Sunflower is commonly considered a long season crop. It’s planted in mid- to late spring and matures between early September and early October, depending on exact planting date, variety, and growing degree day (GDD) accumulation. However, many hybrids have been developed that shorten the maturity period to less than 90 days, allowing harvest as early as late September.
Because wild sunflower is native to most regions of North America, the conditions necessary for growing cultivated sunflower exist widely, although best agronomic practices have not been well established outside of the Midwest, the High Plains, and Western Canada.
Pay attention to yield, oil percentage, maturity, and pest resistance when selecting a hybrid. Consult variety trial results from nearby universities and/or commercial seed companies, or conduct on-farm variety trials.

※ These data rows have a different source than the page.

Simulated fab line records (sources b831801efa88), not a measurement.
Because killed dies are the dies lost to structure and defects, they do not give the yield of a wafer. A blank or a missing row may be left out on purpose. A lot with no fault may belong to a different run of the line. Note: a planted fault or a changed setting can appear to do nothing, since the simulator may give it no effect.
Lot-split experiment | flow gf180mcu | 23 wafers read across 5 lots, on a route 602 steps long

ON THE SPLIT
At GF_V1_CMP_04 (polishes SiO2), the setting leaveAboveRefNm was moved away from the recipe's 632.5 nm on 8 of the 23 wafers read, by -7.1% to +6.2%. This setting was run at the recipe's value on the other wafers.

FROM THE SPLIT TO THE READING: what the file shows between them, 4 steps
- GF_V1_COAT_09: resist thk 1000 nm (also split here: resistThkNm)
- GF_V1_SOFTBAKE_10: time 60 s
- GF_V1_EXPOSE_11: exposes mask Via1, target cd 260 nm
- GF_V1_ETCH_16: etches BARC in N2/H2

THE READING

For proper establishment, sunflowers prefer a fine seedbed. However, no-till production systems have been successful. Most regions suggest planting sunflower between early May and mid-June. Similar to corn, sunflowers require a soil temperature of 50 degrees F. to germinate.
A range of plant populations and row spacing work for sunflower production. With organic methods, 20- to 30-inch row spacing aids mechanical weed control. Recommended seeding rate for oilseed sunflowers ranges from 15,000 to 25,000 plants to the acre, with lower seeding rates in areas of low rainfall. A variety of sunflower-specific modifications are available for many seed metering systems, such as shorter finger-pickups and different cell plates.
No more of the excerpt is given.